Stay away from these printers. I needed a printer last year and made the mistake of buying one. Despite working with computers my whole life I couldn't get it to print. I'd installed the stupid app on my phone and computer, I'd enabled the wifi (it had no ports on the back), and it just wouldn't print. I finally called support. Two hours I spent talking with them. Firstly I needed to create an account to 'activate' my ink trial. That remotely unlocked the ink cartridges. It didn't solve the problem though. We checked router settings, went through the setup a dozen times, took paper in/out etc etc. Eventually he told me he'd call back tomorrow (he didn't). I had to give up, return the printer, and cancel my ink trial. It's a shame because in 2017 I bought a HP printer (USB, not wireless, no remote ink activation) and it just worked. It worked so well that I bought HP this time without giving it a second thought. Never again.
I just replaced my inkjet printer, and my #1 requirement was "not from HP". HP has made some great products, but this anti-competitive tying (to prevent the use of competing ink cartridges) is unacceptable. HP, please do better.

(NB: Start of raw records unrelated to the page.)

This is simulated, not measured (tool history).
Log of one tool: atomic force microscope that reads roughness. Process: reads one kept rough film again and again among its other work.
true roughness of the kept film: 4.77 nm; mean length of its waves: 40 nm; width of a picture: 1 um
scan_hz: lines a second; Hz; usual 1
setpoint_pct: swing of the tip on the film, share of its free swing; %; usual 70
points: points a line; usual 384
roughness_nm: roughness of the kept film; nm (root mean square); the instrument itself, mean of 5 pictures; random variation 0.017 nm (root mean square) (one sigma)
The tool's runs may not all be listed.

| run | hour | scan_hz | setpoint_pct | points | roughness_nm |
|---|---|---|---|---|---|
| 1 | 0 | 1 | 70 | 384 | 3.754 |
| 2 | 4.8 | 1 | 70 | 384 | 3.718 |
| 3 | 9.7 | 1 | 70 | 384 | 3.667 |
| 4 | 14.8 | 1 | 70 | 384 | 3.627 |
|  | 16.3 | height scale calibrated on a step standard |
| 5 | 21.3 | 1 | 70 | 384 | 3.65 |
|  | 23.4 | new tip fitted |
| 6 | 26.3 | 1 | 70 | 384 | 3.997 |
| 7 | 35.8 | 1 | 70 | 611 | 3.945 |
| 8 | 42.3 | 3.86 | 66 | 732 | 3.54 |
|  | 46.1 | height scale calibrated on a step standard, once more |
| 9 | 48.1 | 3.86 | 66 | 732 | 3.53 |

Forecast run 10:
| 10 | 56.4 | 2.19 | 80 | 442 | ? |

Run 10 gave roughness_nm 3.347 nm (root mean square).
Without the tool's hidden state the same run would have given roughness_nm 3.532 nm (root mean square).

The trouble is there is no quality control for aftermarket ink.
HP’s salespeople will try to point out to commercial customers that aftermarket ink has a high VoC content and will contaminate your office.
What I know is that people are often complaining on forums about inksplosions they have when they try to do borderless printing, the lowest common denominator is that they were using third party ink. Ink has to do a lot of things, and cooperating with the system that cleans up overspray is one of them.
I had a low end Epson tank printer and found six months later that the ink faded horribly, it would have been possible in theory to find a third party ink that was more lightfast but impossible in practice as that kind of information is not documented and most people just don’t care. I upgraded to the next step up of tank printer which has much more persistent ink, at least I could point to results where people made prints and tried accelerated aging them.
Curious what people's use-cases are for inkjet! I can't see myself ever wanting one. I use an old Brother laser printer personally (full-duplex, color, and wired networking) - it's very economical, the quality is good enough for recipes, notes, and official forms, which are the only things I print. Laser printers historically haven't been very expensive, I think I got mine around $100 and it's lasted over 10 years now; all I've done is replace the black ink twice.
I could see if I was printing super high-quality photos on special paper I might want a dedicated photo inkjet; but given that I'm buying it specifically because I care about getting the highest quality over a cheap color laser printer... I don't think I'd be persuaded to save money on off-brand ink for something that's bought specifically for making the highest-quality photos at home.
Which use cases are best served with an inkjet using off-brand ink (assuming the off-brand ink still works properly, of course)?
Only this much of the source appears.